Going Blonde: A Guide For Asian Hair
25 December 2017
Embarking upon the road to blonde is a monumental decision. It’s true that for very dark-haired girls, going platinum blonde is one of the most drastic changes you can make. Thanks to advances in hair technology, however, the risk of a color catastrophe won't be one of your top worries.
Once upon a time, Asian hair was difficult to dye. But those days are long behind us! Keep scrolling to color your hair in the Matthew Collins-recommended way (internationally-renowned Canadian colorist and L’Oréal Professionnel ambassador) and to become an A+ student in black-to-platinum studies.
How To Prep Asian Hair For Blonde
We rarely walk through the salon doors without a clue of what we want done—unless we’ve just been through an extreme breakup and have adopted a “new start, new me” philosophy—but with a change as dramatic as this, it is imperative to really take the time to think it through.
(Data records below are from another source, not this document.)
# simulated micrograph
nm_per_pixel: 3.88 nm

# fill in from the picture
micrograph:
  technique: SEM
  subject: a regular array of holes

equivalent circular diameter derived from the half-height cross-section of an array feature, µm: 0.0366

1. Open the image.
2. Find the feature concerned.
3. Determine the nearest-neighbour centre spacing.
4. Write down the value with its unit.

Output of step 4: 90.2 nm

You may be yearning to go as platinum as possible as soon as possible, but take a moment to consider if this is the best shade for your skin. Hint: If you have warmer yellow skin, opt for a honey or ash blonde; if you’re cool, choose a lighter or more golden shade. If you’re in doubt, your stylist is an expert at choosing the right shades for the right skin tones. Don’t hesitate to consult him or her!
Next, it is important to refrain from washing your tresses in the days leading up to your hair appointment to help minimize irritation due to bleach. Otherwise, you could be in for quite an unpleasant shock.
You’re now in the salon chair, magazines at the ready, and the next step on the journey to blonde is discoloration. This involves the application of bleach to your strands, which can often take a minimum of eight hours (yes, you heard that right!), depending on the length, thickness and intensity of melanin in your tresses. You may will the process to be over, but it’s necessary for your hair and definitely worth the wait.
When your colorist deems your hair ready, he or she will then dye it your desired color (whether it’s ash, honey, or platinum) removing the yellow and red pigments that are often common in Asian hair. You can even add some depth to your new blonde mane by coloring your roots a different shade.
To avoid hair damage in the face of oxidation (the discoloration process), Matthew Collins advises to use a protective product like Smartbond by L’Oréal Professionnel during the coloring process, in order to protect bonds and durably strengthen for a stronger hair fiber during technical service
“[Hair] lightened exactly how I wanted it to—it’s perfect,” Collins notes of his experience using Smartbond. “And the best part is that I don’t have to change my oxidant or processing time.”
Just like influencer and Kerastase Ambassador Margaret Zhang, you could also use Kérastase Reflection Masque Chromatique, a multi-protecting masque ideal for thick sensitized color-treated or highlighted hair. For best results, pair with the brand’s Reflection shampoo.
Congratulations, you’re now blonde! But the journey doesn’t end at the salon. As we know, bleach can have punishing consequences on our strands, so it’s important to treat them with the care they deserve.
Firstly, use a bespoke shampoo—preferably with purple tones, such as Shine Blonde Shampoo from L’Oréal Professionnel—in order to provide brightening repair for blonde hair.
Making this dramatic change can be scary, but if you do it right (and take your time), you’ll have nothing to regret!